Hello guys. I needed to ask you something.
I recently worked on two different projects:
1: Face Mask Detection
2: Empty Reception Detection (checks to see if the reception is empty or not)
When i trained both the models, the avg loss i got was less than 0.4%. I used yolov3 Darknet for both of these.
When i ran face mask detection on live video feed (i.e. My Webcam) using “cv2.VideoCapture(0)”, the video was really smooth with good fps and the accuracy was also good.
But when i ran my empty reception detection model on live video feed (using my webcam) and the same code, it gave me alot of lag in the video. The accuracy however is really good but the video is laggy and not enough frames. I tried the following two steps to solve it:
1: Used a higher quality webcam still no progress
2: Someone advised me to use yolov3_tiny as it may be light weight but the video still was very laggy.
Can someone please tell me what am i missing or doing wrong?
I was hoping i would get a smoother inference run.
The code that I’m using is =
import cv2
import numpy as np
net = cv2.dnn.readNet("yolov3_training_last.weights", "yolov3_testing.cfg")
classes = ["person"]
cap = cv2.VideoCapture(0)
layer_names = net.getLayerNames()
output_layers = [layer_names[i[0]-1] for i in net.getUnconnectedOutLayers()]

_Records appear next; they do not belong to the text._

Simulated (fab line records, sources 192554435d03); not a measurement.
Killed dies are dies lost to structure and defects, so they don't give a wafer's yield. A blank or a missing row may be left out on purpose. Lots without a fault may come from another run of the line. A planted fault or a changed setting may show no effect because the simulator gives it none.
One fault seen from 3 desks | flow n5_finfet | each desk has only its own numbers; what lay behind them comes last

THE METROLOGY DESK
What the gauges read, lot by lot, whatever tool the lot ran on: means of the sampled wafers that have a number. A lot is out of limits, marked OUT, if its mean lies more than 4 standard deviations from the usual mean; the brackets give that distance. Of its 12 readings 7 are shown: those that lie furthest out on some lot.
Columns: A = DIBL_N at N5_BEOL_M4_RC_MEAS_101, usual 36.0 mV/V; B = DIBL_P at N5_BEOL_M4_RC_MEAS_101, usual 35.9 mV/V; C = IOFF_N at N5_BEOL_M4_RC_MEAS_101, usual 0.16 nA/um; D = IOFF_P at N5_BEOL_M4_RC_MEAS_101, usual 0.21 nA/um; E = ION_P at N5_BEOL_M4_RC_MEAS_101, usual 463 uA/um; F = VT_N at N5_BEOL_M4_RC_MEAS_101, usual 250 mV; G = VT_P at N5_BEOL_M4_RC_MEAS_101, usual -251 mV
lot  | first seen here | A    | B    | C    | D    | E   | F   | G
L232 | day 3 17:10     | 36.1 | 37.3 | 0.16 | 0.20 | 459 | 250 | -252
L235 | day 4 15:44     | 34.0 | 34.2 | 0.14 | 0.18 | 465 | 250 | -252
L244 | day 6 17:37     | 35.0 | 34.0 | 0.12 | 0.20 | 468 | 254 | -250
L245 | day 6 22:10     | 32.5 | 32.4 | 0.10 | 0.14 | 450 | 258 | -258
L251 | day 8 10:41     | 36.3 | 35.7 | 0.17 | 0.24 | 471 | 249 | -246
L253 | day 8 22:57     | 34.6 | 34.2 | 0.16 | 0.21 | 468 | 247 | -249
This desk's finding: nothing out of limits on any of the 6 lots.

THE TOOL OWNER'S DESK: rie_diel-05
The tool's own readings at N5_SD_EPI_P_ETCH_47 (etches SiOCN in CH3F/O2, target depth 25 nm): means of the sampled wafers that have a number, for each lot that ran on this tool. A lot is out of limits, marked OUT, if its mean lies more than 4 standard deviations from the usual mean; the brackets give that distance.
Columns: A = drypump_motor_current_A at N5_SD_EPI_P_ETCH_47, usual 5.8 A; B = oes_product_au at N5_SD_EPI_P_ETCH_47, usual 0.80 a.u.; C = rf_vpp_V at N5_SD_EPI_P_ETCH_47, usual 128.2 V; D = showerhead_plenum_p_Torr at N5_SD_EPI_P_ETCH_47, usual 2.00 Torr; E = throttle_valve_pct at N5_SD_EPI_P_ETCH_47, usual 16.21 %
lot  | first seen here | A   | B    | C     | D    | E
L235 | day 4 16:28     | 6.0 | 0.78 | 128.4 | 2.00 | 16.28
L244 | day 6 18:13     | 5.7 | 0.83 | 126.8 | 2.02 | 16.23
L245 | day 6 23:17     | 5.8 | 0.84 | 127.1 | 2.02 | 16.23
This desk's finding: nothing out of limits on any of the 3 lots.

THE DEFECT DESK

colors = np.random.uniform(0, 255, size=(len(classes), 3))
while cap.isOpened():
success, img = cap.read()
if not success:
print("Ignoring empty camera frame")
continue
height, width, channels = img.shape
blob = cv2.dnn.blobFromImage(img, 0.00392, (416, 416), (0, 0, 0), True, crop=False)
net.setInput(blob)
outs = net.forward(output_layers)
class_ids = []
confidences = []
boxes = []
for out in outs:
for detection in out:
scores = detection[5:]
class_id = np.argmax(scores)
confidence = scores[class_id]
if confidence > 0.3:
# Object detected
print(class_id)
center_x = int(detection[0] * width)
center_y = int(detection[1] * height)
w = int(detection[2] * width)
h = int(detection[3] * height)
# Rectangle coordinates
x = int(center_x - w / 2)
y = int(center_y - h / 2)
boxes.append([x, y, w, h])
confidences.append(float(confidence))
class_ids.append(class_id)
indexes = cv2.dnn.NMSBoxes(boxes, confidences, 0.5, 0.4)
font = cv2.FONT_HERSHEY_PLAIN
for i in range(len(boxes)):
if i in indexes:
x, y, w, h = boxes[i]
label = str(classes[class_ids[i]])
color = colors[class_ids[i]]
cv2.rectangle(img, (x, y), (x + w, y + h), color, 1)
cv2.putText(img, label, (x, y + 30), font, 1, color, 1)
cv2.imshow("Image", img)
if cv2.waitKey(1) & 0xFF == ord('q'):
break
cap.release()